Imaginary Friends
/It will be a smidge embarrassing for everyone to read the next sentence, but there is no other way to highlight the importance of imagination without readers having this piece of information. When I was little, I named my imaginary friends Zazbo and Butthead. Yup, I ran around my house playing with near and dear friends and I felt the best name for one of them was Butthead. Do I have a clue where either name is chosen from? Not even a smidge of a clue. But I ran around our country house and property always talking to these two people and saying their name loud enough that, years later, my family reminded me of these guys. I yelled Zazbo and Butthead enough that it became a core memory for numerous people in my orbit.

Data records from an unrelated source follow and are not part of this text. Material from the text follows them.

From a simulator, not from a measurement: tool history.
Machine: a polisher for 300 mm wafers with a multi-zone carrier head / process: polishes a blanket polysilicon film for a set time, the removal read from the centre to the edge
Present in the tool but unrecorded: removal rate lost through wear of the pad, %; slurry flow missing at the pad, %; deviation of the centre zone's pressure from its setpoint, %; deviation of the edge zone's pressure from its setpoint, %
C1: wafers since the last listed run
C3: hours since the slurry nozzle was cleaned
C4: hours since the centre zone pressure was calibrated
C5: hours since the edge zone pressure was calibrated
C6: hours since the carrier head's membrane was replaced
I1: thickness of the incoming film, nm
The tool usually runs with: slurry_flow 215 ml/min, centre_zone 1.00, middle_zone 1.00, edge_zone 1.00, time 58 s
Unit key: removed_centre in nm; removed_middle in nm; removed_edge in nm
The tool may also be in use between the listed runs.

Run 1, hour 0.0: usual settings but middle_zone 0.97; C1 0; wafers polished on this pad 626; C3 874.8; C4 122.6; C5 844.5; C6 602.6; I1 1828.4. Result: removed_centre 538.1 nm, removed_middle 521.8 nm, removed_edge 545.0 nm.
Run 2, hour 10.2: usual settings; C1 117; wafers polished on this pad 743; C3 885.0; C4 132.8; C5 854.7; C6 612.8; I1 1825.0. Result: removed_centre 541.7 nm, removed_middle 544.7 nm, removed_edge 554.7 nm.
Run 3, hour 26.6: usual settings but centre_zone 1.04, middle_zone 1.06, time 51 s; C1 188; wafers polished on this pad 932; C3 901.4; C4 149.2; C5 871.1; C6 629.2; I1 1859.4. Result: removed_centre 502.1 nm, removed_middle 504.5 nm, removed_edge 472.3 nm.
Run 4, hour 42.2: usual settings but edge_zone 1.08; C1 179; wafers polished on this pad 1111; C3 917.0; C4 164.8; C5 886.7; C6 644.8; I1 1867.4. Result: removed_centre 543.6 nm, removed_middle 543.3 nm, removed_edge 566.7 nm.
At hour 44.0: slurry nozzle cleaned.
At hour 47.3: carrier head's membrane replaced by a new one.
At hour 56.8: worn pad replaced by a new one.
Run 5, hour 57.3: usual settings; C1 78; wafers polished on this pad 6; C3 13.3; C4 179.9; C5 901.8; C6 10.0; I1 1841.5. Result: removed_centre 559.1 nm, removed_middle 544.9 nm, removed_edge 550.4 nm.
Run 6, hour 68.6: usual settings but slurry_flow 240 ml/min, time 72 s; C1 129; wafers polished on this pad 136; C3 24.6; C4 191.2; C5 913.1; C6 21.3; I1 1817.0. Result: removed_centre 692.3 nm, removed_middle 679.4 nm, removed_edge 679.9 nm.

Something that I notice in society, as we become more interconnected and local culture is swallowed up by online trends and challenges; is that we are losing our imaginations. We lean into what others do and fall in line, instead of taking the time to figure out what could be, which takes a large imagination. It’s almost as if we are losing the ability to be comfortable with our own thoughts. Maybe that’s what Zazbo and Butthead did for me as friends, made me comfortable looking at an empty backyard, without friends to play with, and say, this can still be a great playground. Not that I didn’t have friends to play with but growing up on a dirt road, in a town of 400 people, meant there was going to be some alone time.
How do we handle that in 2024? We reach for the nearest tablet and doom-scroll social media looking for connection; when we forget, we can always connect with ourselves. Too often folks in our orbits are realists and take the view of the world that this is always the way it will be. I sat in a meeting this week and witnessed two influential leaders in my industry take that approach. It both angered and saddened me that some leaders in the room lacked the imagination to play with what could be, if for a day, a week, a month, we stopped focusing on what is and played with what our real world would look like if we just imagined. It was at that moment that I came back to my old friends, Zazbo and Butthead. It has never been my nature to take the world as it is. A slow white kid doesn’t play college basketball without some imaginative thinking around what could be possible versus what is. Did I have leaders and coaches attempt to temper that dream, yup- lots of them. It wasn’t malicious; it was out of love to not have me fail. But the imaginative mind doesn’t stop because of fear of failure, it’s in constant search of what could be, or how cool would it be if we pulled it off.
Zazbo and Butthead are not regular conversation partners anymore, but the spirit of those conversations live on with the idea that a kid from a small town in Ohio can change the way we talk about emotions and mental health. I’m doing that and years ago it started as an idea, and it was also discouraged by others. I believed we would be better served to use stories instead of powerpoint to have those conversations. I get invited to speak in many places now because I do not use power points. Or in a world where we are moving everything into 20-second sound bites, I still imagine a world where we will turn back to insightful, full depth conversations about topics to better understand our world.
Lastly- I give chances to people in my programs, that most programs would say no to, because I can’t imagine giving up on folks. It’s probably the greatest strength I got from Zazbo and Butthead. The ability to imagine places where everyone can heal and deserve numerals chances to accomplish that. It’s not my education, my training, my work ethic that has allowed me to grow my message into something people want to consume. It’s my imagination, and more of us should imagine a world that works better than, "accept it as it is". All the great things in this world came from imagination, just maybe be nicer to your imaginary friends than I was, because it was awful to call a friend a butthead for all those years.